We are what we share

We are what we share

05.04.2013 Blog

The concept of the ‘sharing economy’ – a world where access to goods and services trumps ownership – now has major traction. The concept is being proved by the success of numerous organisations that are using innovative platforms to change the way people consume assets and resources. Notable examples of the ‘sharing economy’ include accommodation site Airbnb and ride sharing platforms such as Weeels in NYC, BlaBlaCars across Europe and ZipCars worldwide. But sharing isn’t new – there are much older forms of common ownership and mutualism such as co-operatives and credit unions or skills banks and time banks.

Yesterday, TEPSIE and the Social Innovation Exchange (SIX) hosted a discussion on the sharing economy and social innovation. The event brought together leading practitioners and academics to discuss what’s next for the sharing economy? What are the emerging trends? What are the greatest challenges? What is the role of cities and governments in supporting and enabling the sharing economy? And – what can be done to accelerate the growth of these new forms of consumption?

Why sharing?

Participants reflected on the potential and promise of the sharing economy. For Shareable’s Neal Gorenflo, sharing promises greater sustainability – using idle resources and slack capacity reduces consumption. And, by providing access to rather than ownership of goods and assets, it helps to promote social equity. For Cait Lamberton of the University of Pittsburgh, sharing platforms enable consumers to make better decisions; sharing isn’t just about realising social values, it’s also a way of making and saving money – an important tonic in times of austerity, recession and high unemployment. This was echoed by Cristobal Garcia, of OuiShare Barcelona – for him, people’s primary motivations aren’t the social and participatory benefits of sharing; they’re saving or making money.

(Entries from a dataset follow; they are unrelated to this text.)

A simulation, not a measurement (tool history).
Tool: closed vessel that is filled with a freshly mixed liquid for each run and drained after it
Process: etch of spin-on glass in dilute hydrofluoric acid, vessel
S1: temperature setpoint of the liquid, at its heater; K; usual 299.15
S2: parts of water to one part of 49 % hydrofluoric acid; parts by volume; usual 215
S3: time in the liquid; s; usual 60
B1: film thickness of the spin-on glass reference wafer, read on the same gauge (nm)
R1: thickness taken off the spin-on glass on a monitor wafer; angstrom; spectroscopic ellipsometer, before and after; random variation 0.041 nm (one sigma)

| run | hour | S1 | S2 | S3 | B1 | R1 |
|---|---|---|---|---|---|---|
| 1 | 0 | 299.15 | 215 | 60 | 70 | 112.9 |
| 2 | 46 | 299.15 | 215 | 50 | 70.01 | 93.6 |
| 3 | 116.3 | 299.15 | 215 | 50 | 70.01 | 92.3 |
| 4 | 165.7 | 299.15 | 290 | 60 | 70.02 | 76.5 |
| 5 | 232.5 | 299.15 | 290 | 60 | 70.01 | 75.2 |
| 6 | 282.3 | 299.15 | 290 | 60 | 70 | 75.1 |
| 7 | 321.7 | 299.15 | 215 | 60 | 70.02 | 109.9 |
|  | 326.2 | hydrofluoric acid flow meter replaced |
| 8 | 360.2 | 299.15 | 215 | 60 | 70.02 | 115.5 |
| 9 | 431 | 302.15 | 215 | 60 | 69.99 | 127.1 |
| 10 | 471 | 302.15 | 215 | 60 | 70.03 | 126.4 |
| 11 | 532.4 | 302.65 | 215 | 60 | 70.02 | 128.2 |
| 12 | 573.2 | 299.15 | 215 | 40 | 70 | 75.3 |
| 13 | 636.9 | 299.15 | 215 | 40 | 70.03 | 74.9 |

Javi Creus from Ideas for Change provided some context for the emergence of the sharing economy in Catalonia. He explained how the region had a long standing history of entrepreneurialism and mutualism. The sharing economy in Catalonia builds on this tradition – but importantly, integrates three new dimensions: openness (open data, open business models, Creative Commons, the Open Knowledge Foundation etc) collaboration (with food banks, skills banks, local currencies as well as sharing in housing and transportation), and mobile technology. These three dimensions are coming together to create a new collaborative and creative class in Catalonia. The economic situation in Catalonia has also played its part – according to Garcia, the emergence of the sharing economy has been enabled by new technologies and ‘pushed’ by the economic crisis – a heady combination of extremely high levels of unemployment, especially among the young, massive government retrenchment, crippling levels of debt and a lack of trust in government.

What are the challenges?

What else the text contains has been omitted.